A mattifying powder is a cosmetic product that is designed to prevent the shininess on skin that is caused by oiliness. These powders can be found in both loose and pressed formulas, and they can be either translucent or available in a variety of skin tone shades. Using a lightweight mattifying powder with or without makeup can help the wearer achieve a shine-free complexion without the unwanted caking that might result from heavier products.
The primary reason for a person to use a mattifying powder is to absorb any excess oil produced by the skin that would otherwise accumulate on the face in an unsightly manner. Excess oil on the skin can be uncomfortable with or without makeup. A bare face with oily skin will simply appear to be excessively shiny. People who have oily faces are likely to experience difficulty getting makeup to stay in place on the skin, and some oil is likely to bleed through and show a shine. Applying a mattifying powder over bare skin or makeup can make people feel neater and more polished because they are not dealing with a greasy complexion.
Mattifying powders generally are able to absorb oil because they are significantly comprised of talc. Talc is a chalky mineral that attracts and neutralizes oil, resulting in a smooth, matte skin finish compared with a greasy, shiny one. The texture of these products is often very light, which is achieved by tempering the chalky talc powder with ingredients such as calcium, mica or rice powder.
A wide variety of variations on mattifying powders in the cosmetic market means that there probably is one to suit most individual preferences. For example, some people are partial to loose powders, and others prefer a compact of pressed powder. Both types of products will help absorb oil and create a silky matte texture, but they have slightly different benefits. Loose powder can be somewhat messy and more difficult to apply, but people who use a lot of powder per application might prefer this type of packaging. Compacts of pressed powder are excellent for traveling because they are smaller and a bit neater to store and apply.
Many mattifying powders appear to be a shade of white in the packaging, which means that they are translucent on the skin. Translucent powders are suitable for every possible skin tone because they impart no color of their own. Other powders might come tinted in various "nude" shades, each of which are designed to flatter skin tones all the way from very light to very dark.

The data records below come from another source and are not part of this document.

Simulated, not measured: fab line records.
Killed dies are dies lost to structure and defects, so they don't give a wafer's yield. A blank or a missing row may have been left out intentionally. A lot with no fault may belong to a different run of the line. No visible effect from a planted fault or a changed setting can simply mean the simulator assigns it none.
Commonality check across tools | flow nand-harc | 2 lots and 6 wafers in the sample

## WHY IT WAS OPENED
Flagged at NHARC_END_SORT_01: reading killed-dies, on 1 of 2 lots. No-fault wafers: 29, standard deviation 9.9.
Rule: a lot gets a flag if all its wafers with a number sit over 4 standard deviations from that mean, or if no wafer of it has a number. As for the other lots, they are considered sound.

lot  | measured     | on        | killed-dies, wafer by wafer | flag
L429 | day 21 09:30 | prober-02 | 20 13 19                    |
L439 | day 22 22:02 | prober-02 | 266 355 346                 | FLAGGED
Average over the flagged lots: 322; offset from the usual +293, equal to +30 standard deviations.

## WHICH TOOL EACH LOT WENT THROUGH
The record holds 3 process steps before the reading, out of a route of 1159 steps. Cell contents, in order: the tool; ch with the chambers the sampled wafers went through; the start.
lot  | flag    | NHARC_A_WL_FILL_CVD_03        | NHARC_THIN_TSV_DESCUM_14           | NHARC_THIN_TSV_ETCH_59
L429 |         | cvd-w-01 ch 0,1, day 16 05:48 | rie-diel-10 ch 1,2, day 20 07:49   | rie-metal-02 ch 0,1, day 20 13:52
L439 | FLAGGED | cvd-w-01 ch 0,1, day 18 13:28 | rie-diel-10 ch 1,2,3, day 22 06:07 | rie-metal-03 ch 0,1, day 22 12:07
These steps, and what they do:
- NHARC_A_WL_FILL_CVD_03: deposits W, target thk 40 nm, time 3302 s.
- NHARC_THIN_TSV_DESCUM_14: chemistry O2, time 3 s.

In many ways, a mattifying powder might sound similar to a pressed powder foundation. Some iterations of these two types of cosmetics serve similar purposes, but there are a couple of potential differences. Unlike foundations, mattifying powders are not designed to provide full coverage, which is why they often are translucent and very light in texture. Powder foundations might help decrease shine, but because they are often heavier formulas, using them over the top of foundation can result in a heavy, cake-like texture.